By Konstantinos Kontomichis
Contrary to the December 2018 forecasts but in line with the expectations of the dry bulk market, the first quarter of the year closed negatively. The BDI index decreased by around 50% from mid-December until the end of January and moved to the ytd low of 595 points on 11 February. Although a moderate drop was expected – having become a “seasonal phenomenon”, with subsequent losses before and during the Chinese lunar year – the magnitude of the decline in rates and indexes was largely unexpected. Moreover, the extended Capesize weakness continues to keep the BDI below 700 points despite the fact that earnings for the rest of the sizes have substantially recovered in the past weeks.
As was expected, in a period of three months with low freight rates, asset prices were also affected. However, naturally, the decrease on assets did not equal the decline of the freight rates. In the Capesize sector, it is notable that within the first quarter of 2019, there were no SnP transactions. Owners of the specific segment, despite having witnessed a dramatic fall in rates are so far showing resistance.
In the Panamax sector, the ‘TAURUS OCEAN’ (78,819dwt-blt ’08, Japan) was sold last November for a price in the region of $14.5m, while a few days ago it was reported that the ‘ATLAS B’ (76,554dwt-blt ’08, Japan), was sold for a price in the region of $12.1m, similarly resulting to a 17% decrease.
The smaller decline of asset prices can be observed in Supramaxes of around 10 years old. The ‘OCEAN COLOSSUS’ (58,831dwt-blt ’10, Japan), was sold at end of December for a price in the region of $15.5m, while her identical sister ‘KOREAN LILY’ (58,713dwt-blt ’10, Japan), was sold two weeks ago for a price in the region of $14.2m, indicating only a 8% decrease.
There is greater asset price elasticity for Handysizes than that observed in Supramaxes. Indicatively, the ‘ASIAN BEAUTY’ (28,218dwt-blt ’11, Japan) was sold last November for a price in the region of $9.5m, while a sister vessel, the ‘TOKOMARU BAY’ (28,258dwt-blt ’11, Japan), was committed a few days ago for a price in the region of $8.2m, indicating a 14% decrease.
It should be noted that the aforementioned comparisons are indicative and do not accurately represent the exact asset price decreases across segments. They do, nevertheless, offer us an indication of the underlying pricing trends, coupled with how prices fared in the past few months.

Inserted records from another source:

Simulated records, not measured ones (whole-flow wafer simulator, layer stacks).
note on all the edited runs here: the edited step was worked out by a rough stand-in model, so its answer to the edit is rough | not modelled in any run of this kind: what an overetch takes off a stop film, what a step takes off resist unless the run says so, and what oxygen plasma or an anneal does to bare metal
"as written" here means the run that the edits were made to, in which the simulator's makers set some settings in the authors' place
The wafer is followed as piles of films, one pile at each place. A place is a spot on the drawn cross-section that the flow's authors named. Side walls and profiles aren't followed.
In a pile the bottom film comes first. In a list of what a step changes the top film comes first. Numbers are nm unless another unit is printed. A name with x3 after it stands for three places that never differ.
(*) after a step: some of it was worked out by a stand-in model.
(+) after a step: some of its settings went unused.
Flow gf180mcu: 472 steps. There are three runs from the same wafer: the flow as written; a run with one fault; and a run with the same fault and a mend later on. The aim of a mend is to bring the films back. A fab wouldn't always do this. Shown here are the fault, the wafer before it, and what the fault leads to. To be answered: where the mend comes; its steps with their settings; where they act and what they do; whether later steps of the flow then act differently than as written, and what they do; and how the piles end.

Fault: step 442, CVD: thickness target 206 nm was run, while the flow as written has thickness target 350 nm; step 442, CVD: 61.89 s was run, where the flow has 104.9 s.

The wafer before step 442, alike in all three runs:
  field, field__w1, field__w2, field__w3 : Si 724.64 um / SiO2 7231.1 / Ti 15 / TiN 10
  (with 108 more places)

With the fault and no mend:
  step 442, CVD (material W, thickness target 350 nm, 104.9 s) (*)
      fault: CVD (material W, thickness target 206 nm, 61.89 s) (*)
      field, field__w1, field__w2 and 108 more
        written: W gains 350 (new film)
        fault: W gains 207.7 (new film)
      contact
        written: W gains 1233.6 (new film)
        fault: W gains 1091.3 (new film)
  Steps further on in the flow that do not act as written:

The slow market recovery to pre-Christmas levels or similar, does not seem to be creating such a big concern in the SnP market. Despite the discounted rates, SnP activity remains elevated overall even though sellers have shown greater than expected resistance. There appears to be a positive sentiment generally, resulting in many ship-owners buying low or replacing older tonnage with more modern units. All in all, there is some optimism that there will be an increase of freight rates in q2 and q3, as indicated by charterers asking for vessels for period charters in far better levels compared to the spot market.
Chartering (Wet: Soft- / Dry: Stable-)
The performance of dry bulk rates remains split, with - significant in some cases - gains witnessed in all sizes except Capes as the market for the big bulkers is still unable to catch a break. The BDI today (26/03/2019) closed at 683 points, down by 6 points compared to Monday’s (25/03/2019) levels and decreased by 29 points when compared to previous Tuesday’s closing (19/03/2019). Negative VL performance for a third week in a row keeps weighing down on crude carriers market momentum, while earnings on CPP routes remain positive overall. The BDTI today (26/03/2019) closed at 678, decreased by 37 points and the BCTI at 703, an increase of 76 points compared to previous Tuesday’s (19/03/2019) levels.
Sale & Purchase (Wet: Stable+ / Dry: Soft-)
Interest in the tanker SnP market shifted from MR tonnage towards crude carrier candidates last week, while even though a number of sale were have been rumored on the dry bulk side, it seems that most of these have still concluded. In the tanker sector we had the sale of the “C. DREAM” (298,570dwt-blt ‘00, Japan), which was sold to Thai owner, Nathalin, for a price in the region of $20.0m. On the dry bulker side sector we had the sale of the “NAVIOS GALAXY I” (74,195dwt-blt ‘01, Japan), which was sold to Chinese buyers, for a price in the region of $6.1m.
Newbuilding (Wet: Stable+ / Dry: Stable+)
In terms of recently surfacing orders, last week has certainly been quieter when compared to average weekly volumes throughout the first quarter of the year, with the order of four firm Handysize vessels in Japan certainly being the most notable, given that this is the second Handysize order during the year so far, which brings the total 2019 orders in the size up to eight. Compared to the first quarter of last year, this means that Handysize ordering is increased about 300%, which is quite significant especially if one compares this increase to the dramatic decrease in ordering of Capesize/VLOC vessels this years, which is estimated at -92%, outlining the difference in prevailing sentiment in the two sizes. In terms of recently reported deals, Japanese owner, Nisshin Shipping, placed an order for one firm LNG carrier (174,000 cbm) at Samsung, in S. Korea for a price in the region of $191.3m and delivery set in 2022.
Demolition (Wet: Stable+/ Dry: Stable+)
The demolition market has remained particularly busy for a second week in a row, with an impressive number of sales being reported in the past few days, while in terms of prices it seems that these remain stable for now despite the recent increase of appetite that seems to be prevailing in Indian subcontinent market. In terms of demo candidates, last week we saw vessels from a number of sectors being sold for scrap, with the most notable absence that of tankers. At the same time, cash buyers in Bangladesh keep increasing their market share effortlessly as the second most active market remains the Indian one, which in terms of prices is still about $/ldt behind. Average prices in the different markets this week for tankers ranged between $280-450/ldt and those for dry bulk units between $270-440/ldt.